Stoicism in Relationships

The philosophy of stoicism in relationships is a theory many stoics contemplate on a regular basis. At first glance, the principles of stoicism and relationships appear to contradict each other.

For example, stoicism promotes the idea of indifference whereas relationships require attention and effort. How, then, can a presumably indifferent stoic maintain their philosophy while cultivating a relationship?

Unfortunately, stoics often get a bad rap in regards to relationships. The common misconception is that stoics are inherently cold, heartless, or emotionless.

This isn’t necessarily true, but the difference is how stoic philosophy approaches emotion. We’ll get to this, but let’s start by examining the negative perception of stoicism in relationships.

Cold & Emotionless

These two words are common among people with a misunderstanding of stoic philosophy. This impression isn’t enitrely inaccurate at a surface level, but it overlooks the context of emotion in stoicism.

Consider this quote regarding emotions in stoic philosophy:

“Not to display anger or other emotions. To be free of passion and yet full of love.”

Marcus Aurelius

The first line of this quote supports the idea that stoicism in relationships is nothing more than a fantasy. How can someone maintain a healthy relationship without displaying emotion?

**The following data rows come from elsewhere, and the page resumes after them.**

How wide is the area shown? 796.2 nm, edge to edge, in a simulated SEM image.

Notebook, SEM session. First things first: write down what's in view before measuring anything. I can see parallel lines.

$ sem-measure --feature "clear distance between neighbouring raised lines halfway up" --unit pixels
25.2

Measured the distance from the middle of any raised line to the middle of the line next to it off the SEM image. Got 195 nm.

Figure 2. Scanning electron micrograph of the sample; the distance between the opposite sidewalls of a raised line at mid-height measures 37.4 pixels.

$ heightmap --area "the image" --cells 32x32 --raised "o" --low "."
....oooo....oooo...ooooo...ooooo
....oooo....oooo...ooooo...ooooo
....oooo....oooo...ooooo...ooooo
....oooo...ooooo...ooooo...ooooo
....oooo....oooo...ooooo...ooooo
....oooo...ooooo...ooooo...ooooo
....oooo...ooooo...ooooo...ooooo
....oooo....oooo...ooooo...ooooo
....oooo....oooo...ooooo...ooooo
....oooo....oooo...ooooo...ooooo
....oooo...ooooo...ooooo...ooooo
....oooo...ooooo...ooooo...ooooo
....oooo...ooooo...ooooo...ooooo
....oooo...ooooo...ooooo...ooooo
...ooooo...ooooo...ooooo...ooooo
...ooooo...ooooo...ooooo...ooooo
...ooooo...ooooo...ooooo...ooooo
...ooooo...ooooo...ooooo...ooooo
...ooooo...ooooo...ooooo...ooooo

The second line is where the coexistence becomes clear.

Further Analysis of ‘Emotion’

When considering the word ’emotion’ in the context of relationships, it’s common to gravitate towards positive emotions exclusively. However, it’s important to acknowledge the existence and occasional tendency to lean on negative emotions in relationships.

After dissecting the word ’emotion’, the genius of this quote becomes evident.

Being free of passion is simply the elimination of strong emotional reactions. This can be applied to the context of your relationship or life in general.

Being full of love is the adoration of the people and things you care about.

The distinction here correlates to the foundation of stoicism – focusing on things we have the power to control.

Composition & Control

There is always an inherent power to control the way we think about or behave towards others. However, we have no power over the reciprocity of those thoughts or actions. This is where stoicism in relationships becomes advantageous.

The stoic philosophy plays a crucial role in composed interactions. Whether in relationships, business meetings, or day-to-day interactions, eliminating emotional response will enhance your life.

Benefits of Stoicism in Relationships

When focusing on things within your control, your interactions become more authentic and enjoyable. Instead of spending time contemplating what you can get from them, you’re able to focus on what you can do for them. When you stop worrying about what they’re thinking or why they’re behaving a certain way, you’re given more time to enjoy their presence and engage in the moment with them.

Additionally, stoicism becomes imperative in the event that a relationship begins to unravel. People tend to behave irrationally when relationships begin to fall apart, which oftentimes makes things worse. Eliminating emotional response will provide a level of internal peace in a time of external chaos.

Stoicism also provides an opportunity to analyze the relationship objectively, which has the potential to improve the foundation of the relationship. The other side to this coin is the ability to consider the condition of the relationship from an impartial state of mind. This is nearly impossible when you’re coming from a point of irrationality.

How to Establish and Maintain Stoicism in Relationships

As previously mentioned, the key to successfully incorporating stoicism is focusing on things you have the power to control. This means developing and maintaining a rational, objective state of mind.

The distinction between rational and irrational behavior pertaining to relationships is the place in which your admiration comes from. Stoic philosophy emphasizes the significance of rational behavior, which leads to more complete and genuine relationships.

Your affection for the person isn’t based on their idea of you or the attention they provide, but instead on your opinion of them. This counters the common occurrence of a person changing who they are to become who someone else wants them to be.

Now that a rational state of mind is established, you can see the relationship through a completely different lens. Not only will your internal perceptions change, but the way you interact with the other person in the relationship will shift as well. A few of these internal and external adjustments include:


  • Additional peace of mind – when you spend less time worrying about or reacting to the behavior of the other person, you gain a sense of clarity and inner peace.
  • Increased self-awareness – taking the focus away from the other person gives you time to reflect on your own character. This ensures you maintain a sense of self and improves self-awareness.
  • Maintaining independence – instead of focusing solely on the other person, stoicism invokes a greater understanding of independence. This allows you to create personal goals while also defining boundaries with the other person.


  • Open lines of communication – when you’re given time for self-reflection, you’re able to clearly define and communicate your role in and perception of the relationship.
  • Ability to handle hardship – because stoicism promotes rational thinking, you’re better able to deal with confrontation and hardship within the relationship. This will drastically improve the long term health of the relationship.
  • Deeper connections – implementing stoic philosophies creates more awareness and a greater ability to focus on the now, otherwise known as living in the moment. Your conversations become more engaging, your interactions become more authentic, and your relationships become less transactional. If you practice this, stronger relationships will inevitably follow.


In summary, stoics aren’t the emotionless people they’re presumed to be. The difference for stoics is the ability to deploy gratitude and admiration from a rational place. This leads to better self-awareness, more authentic interactions, and holistically superior relationships.